Minister of State for External Affairs Shashi Tharoor on Monday denied a Chinese report that Tibetan spiritual leader Dalai Lama was visiting Tawang under pressure from India, pointing out that New Delhi does not deal with the travels of religious figures.
Beijing-based newspaper Global Times had quoted a Chinese analyst as saying that the Dalai Lama's visit to the area, which China calls southern Tibet, was done under pressure from India.
Tharoor told the India Economic Summit: “The Dalai Lama is free to travel anywhere in India... I have not heard the suggestion comes from us as we do not deal with the spiritual travels of spiritual leaders. He has to visit his flock as he sees fit.”
He added that he was “sure that the initiative (to visit Tawang) would have come from him”.
China has protested against the visit of the Dalai Lama to Tawang monastery in Arunachal Pradesh. But Indian Prime Minister Manmohan Singh called him an “honoured guest” who is free to visit any part of India.

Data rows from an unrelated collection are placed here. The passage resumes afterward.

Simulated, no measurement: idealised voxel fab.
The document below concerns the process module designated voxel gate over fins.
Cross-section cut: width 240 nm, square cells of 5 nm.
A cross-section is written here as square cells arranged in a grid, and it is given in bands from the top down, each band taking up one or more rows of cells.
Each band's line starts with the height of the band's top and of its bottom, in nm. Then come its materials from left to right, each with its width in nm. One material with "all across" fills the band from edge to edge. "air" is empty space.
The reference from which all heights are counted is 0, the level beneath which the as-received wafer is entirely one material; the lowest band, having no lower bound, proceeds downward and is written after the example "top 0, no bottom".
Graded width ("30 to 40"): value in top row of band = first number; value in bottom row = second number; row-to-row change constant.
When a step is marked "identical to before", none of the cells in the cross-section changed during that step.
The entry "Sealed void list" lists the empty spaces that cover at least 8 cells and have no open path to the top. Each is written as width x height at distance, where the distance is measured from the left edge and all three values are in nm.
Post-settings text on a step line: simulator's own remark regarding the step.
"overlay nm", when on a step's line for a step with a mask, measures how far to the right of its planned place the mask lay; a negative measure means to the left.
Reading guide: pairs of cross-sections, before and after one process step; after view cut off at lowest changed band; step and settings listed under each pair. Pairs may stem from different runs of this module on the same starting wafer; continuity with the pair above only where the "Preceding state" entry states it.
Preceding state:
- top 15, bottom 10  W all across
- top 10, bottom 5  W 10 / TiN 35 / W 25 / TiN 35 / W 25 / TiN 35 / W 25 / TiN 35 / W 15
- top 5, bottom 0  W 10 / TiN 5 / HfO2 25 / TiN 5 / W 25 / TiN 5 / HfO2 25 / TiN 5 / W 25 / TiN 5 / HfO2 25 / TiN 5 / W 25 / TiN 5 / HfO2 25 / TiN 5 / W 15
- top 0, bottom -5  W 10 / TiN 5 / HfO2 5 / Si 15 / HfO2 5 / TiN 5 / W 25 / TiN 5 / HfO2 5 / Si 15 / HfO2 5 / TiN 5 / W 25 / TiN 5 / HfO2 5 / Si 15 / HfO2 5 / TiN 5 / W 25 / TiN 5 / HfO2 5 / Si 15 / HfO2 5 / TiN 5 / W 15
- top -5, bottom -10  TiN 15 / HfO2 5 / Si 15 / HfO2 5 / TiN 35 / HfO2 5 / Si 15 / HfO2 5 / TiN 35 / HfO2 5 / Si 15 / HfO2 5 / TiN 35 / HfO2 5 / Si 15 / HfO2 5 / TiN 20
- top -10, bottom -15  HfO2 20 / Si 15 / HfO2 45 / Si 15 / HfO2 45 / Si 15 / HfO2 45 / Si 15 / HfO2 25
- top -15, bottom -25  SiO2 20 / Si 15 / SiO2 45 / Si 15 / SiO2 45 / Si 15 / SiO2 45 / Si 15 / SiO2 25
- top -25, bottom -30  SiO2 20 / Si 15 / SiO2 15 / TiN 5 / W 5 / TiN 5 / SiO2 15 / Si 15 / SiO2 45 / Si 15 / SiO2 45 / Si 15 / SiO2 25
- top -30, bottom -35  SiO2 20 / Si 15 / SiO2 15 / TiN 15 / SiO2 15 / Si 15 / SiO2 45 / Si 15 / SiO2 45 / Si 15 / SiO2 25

The minister said India had been “very generous” by giving over “58,000 business visas” to the Chinese.
“As far as our basic policy is concerned, we would certainly be hesitant to offer employment to a foreigner for a job which could be done by an Indian in India,” said Tharoor.
India is currently revising its employment and business visa guidelines. It has asked all foreigners working in India on business visa to return to their country by Oct 31.